Dear Chairman Bryant:

In its meeting of 21 November, the Commission of Fine Arts was pleased to hear an information presentation on the recommendations of the Height Master Plan report recently adopted by the National Capital Planning Commission (NCPC), prepared in a year-long process undertaken with the District of Columbia Office of Planning in response to a request by the Chairman of the House Committee on Oversight and Government Reform. The Commission of Fine Arts appreciates the opportunity to comment on this issue of such great national symbolic importance.

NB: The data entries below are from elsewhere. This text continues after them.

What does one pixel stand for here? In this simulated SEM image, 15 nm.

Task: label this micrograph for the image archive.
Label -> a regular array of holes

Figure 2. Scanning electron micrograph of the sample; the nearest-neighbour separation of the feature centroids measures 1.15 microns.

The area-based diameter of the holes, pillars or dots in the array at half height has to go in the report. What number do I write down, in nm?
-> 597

The Commission affirmed that the physical character of Washington, D.C., the capital of the United States, is unlike any other city in the nation, with great symbolic value for all Americans. In its enduring constancy as a recognizable image of democracy across the nation and the world, Washington is the visual expression of the idealism of principle upon which our nation was founded. This image has been shaped and protected since 1910 by the Building Height Act, giving Washington its distinctive horizontal skyline punctuated by iconic architectural forms that symbolize the nation’s history and governance, and emphasizing the predominance of public values. In the spirit of protecting this legacy, all the members of the Commission expressed strong support for the NCPC recommendation that the existing federal height limitations should remain in effect throughout the District of Columbia.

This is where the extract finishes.